Sql-server – Table Partitioning and updates to partition subset

partitioningsql server

I am partitioning a large table (2 Billion records ) on an integer say AssetID that has 70,000 unique values, due to partitioning limitation of 15,000 I will create a partition on say 10,000 values using ranges. Each asset will have several thousands of records.

NUTS

I have a staging table that updates a subset of assets every day. And currently, we are deleting assets and re-inserting them.

If I was able to partition by Asset ID then I could simply swap the partition, but since I am partitioning by asset range it gets a bit more complicated.

Each day I update approximately 2% of the data. Updates can happen on any asset in the dataset.

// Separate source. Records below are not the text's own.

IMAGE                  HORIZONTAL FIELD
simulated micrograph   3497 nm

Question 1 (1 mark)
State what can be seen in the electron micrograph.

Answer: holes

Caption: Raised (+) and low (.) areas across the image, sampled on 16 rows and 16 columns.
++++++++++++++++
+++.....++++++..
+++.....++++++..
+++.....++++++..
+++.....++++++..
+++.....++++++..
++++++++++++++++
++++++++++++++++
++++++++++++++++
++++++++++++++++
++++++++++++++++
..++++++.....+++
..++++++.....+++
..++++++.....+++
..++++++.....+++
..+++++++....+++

What is a recommended approach to updating a subset of data in the partition?
Say that I have an update for an asset in patition 10.

Do I have to switch out the partition 10 to a new staging table and perform updates there and then switch it back in?
What would the advantage of this be as compared to updating data directly?

Best Answer

due to partitioning limitation of 15,000 I will create a partition on say 10,000 values using ranges.

If by this you mean that you plan to create a partition function with 10000 ranges, then I strongly recommend against doing that. The limit of 15000 is not a goal. The product supports going over 1000 now but the engine support for that isn't great. You should expect to see query performance and other issues if you work with a table with so many partitions.

If I was able to partition by Asset ID then I could simply swap the partition, but since I am partitioning by asset range it gets a bit more complicated.

Partitioning a table isn't something to take lightly, especially if you need to convert a table that you consider to be large to the new partition scheme. It is atypical to partition a table on an integer value like you described. Most of the time people partition by date or by a column that represents a date column. Here, it seems as if you are partitioning the table simply to allow switching out a partition, truncating it, and reinserting all of the data.

What is a recommended approach to updating a subset of data in the partition? Say that I have an update for an asset in patition 10.

Issue a T-SQL UPDATE to change your data. If you know that all of the data to be updated resides in a single partition you can filter by the partition function of that function (using syntax similar to $PARTITION.{{partition_function}}(AssetID) = 10) to avoid an unnecessary DML request sort.

Do I have to switch out the partition 10 to a new staging table and perform updates there and then switch it back in? What would the advantage of this be as compared to updating data directly?

No, you do not need to switch out a partition to a new table just to perform updates. However, there are some advantages in performing DML against single partitions of a properly partitioned table:

  1. If you'd like to perform an operation that requires a table lock on the target, such as parallel inserts in SQL Server 2016, you can do so against many partitions concurrently if you switch the partitions out first into their own tables.
  2. You can avoid blocking issues without needing partition level lock escalation.
  3. The UPDATE operator in a query cannot run in parallel. However, if you switch out partitions then you can safely and easily issue many concurrent UPDATE queries at once.

It's really unclear what you hope to accomplish by partitioning your table. I recommend reading through some of the resources here and defining your goal to be a bit better. There's nothing wrong with partitioning a table to, in addition to other goals, make an ETL type of process more efficient. however, the partition scheme that you pick can have big impacts on maintenance and query performance against the table.